I know you guys have strong opinions on what should be part of WK and what shouldn’t. You’ve recently expanded your system that is a very limited version of undo or more specifically ops-you-answered-another-question-than-the-one-we-asked (which to be fair is a pretty cool system, but…). It is clear you aren’t planing to add undo. While I think it is a mistake, and there are plenty of good arguments for why (dyslexia, non-native speakers of English, the myriad of synonyms English has for basically every word, and more), I can accept that this is an area we have to agree to disagree.

But I think it might be important, as you enlarge the scope of WK, to ask yourself if all your previous policies still apply. And in this specific case, I’m talking about adding an “I already know this” option, at least for kana-only vocabulary.

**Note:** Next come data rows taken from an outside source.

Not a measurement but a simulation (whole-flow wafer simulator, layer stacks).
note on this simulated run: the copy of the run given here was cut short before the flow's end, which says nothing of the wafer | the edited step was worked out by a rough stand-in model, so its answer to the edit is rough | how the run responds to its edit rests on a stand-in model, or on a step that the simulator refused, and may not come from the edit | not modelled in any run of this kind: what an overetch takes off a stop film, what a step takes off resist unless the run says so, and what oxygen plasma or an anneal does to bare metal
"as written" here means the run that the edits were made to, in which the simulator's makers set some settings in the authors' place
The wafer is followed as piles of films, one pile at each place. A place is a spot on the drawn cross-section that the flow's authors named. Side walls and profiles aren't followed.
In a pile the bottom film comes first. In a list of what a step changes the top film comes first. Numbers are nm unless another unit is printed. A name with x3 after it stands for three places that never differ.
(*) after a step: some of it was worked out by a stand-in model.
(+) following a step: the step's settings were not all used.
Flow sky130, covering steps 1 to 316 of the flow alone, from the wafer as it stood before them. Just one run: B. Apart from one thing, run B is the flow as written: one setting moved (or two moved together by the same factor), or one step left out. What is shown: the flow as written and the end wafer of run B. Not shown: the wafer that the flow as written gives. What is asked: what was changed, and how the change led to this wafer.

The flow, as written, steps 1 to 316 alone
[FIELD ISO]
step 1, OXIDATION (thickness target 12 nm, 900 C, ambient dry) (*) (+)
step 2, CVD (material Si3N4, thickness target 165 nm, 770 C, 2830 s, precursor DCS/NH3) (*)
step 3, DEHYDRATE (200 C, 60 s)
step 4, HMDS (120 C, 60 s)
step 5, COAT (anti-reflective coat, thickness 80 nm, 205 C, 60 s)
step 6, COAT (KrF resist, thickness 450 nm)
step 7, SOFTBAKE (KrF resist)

I get (and even to a degree support) not having it for the kanji vocabulary. Since kanji vocabulary both reinforces and teaches new readings for the kanji.

But kana-only vocabulary is different. It doesn’t build on anything.

If you’re opposed to letting customers decide whether they know something or not (afraid perhaps that they will abuse it and then complain they learned nothing or similar), just make the “I know button” push an item to mastered or enlightened, and let the last 1-2 review stages prove or disprove their knowledge. If the “I know” button moves the word to enlightened, they won’t see it for four months. And if they can answer it correctly after four months without any reviews, then I think that proves very well they knew the word and burning the word seems appropriate.

(This could in a lesser capacity be implemented for kanji vocabulary, maybe pushing an item into guru 1 or 2 (or apprentice 4), so that if someone already knows the word, they won’t have to review it many times over a few days, but they will still get the benefit of reinforcement and learning new readings.)


Summery page

And just for the record. I never used the summery pages as much as some people. But I did check over my mistakes, and sometimes when I had similar kanji, I’d use it to compare them again to really nail down the difference (and no, all the kanji I think look similar are not in each other’s similar looking kanji, and sometimes they probably shouldn’t be because I just imagined they were similar but when I looked they were nothing alike :woman_facepalming:; and sometimes I’m noticing it while looking at vocabulary, and then it is suddenly a lot of clicks or searches I have to do to find the right kanji to see if they were in each other’s similar kanji row… (unless the summery page was back, because then I could compare them right there).

So I’m very much in favor of the summery page (after reviews/lessons) coming back for that quick overview of what items I saw in a review session and whether I answered them correctly or not.

Another reason to return it is that even a couple of months in, it still feels jarring to be unceremoniously dumped back at the dashboard the second I commit the correct answer to the last review.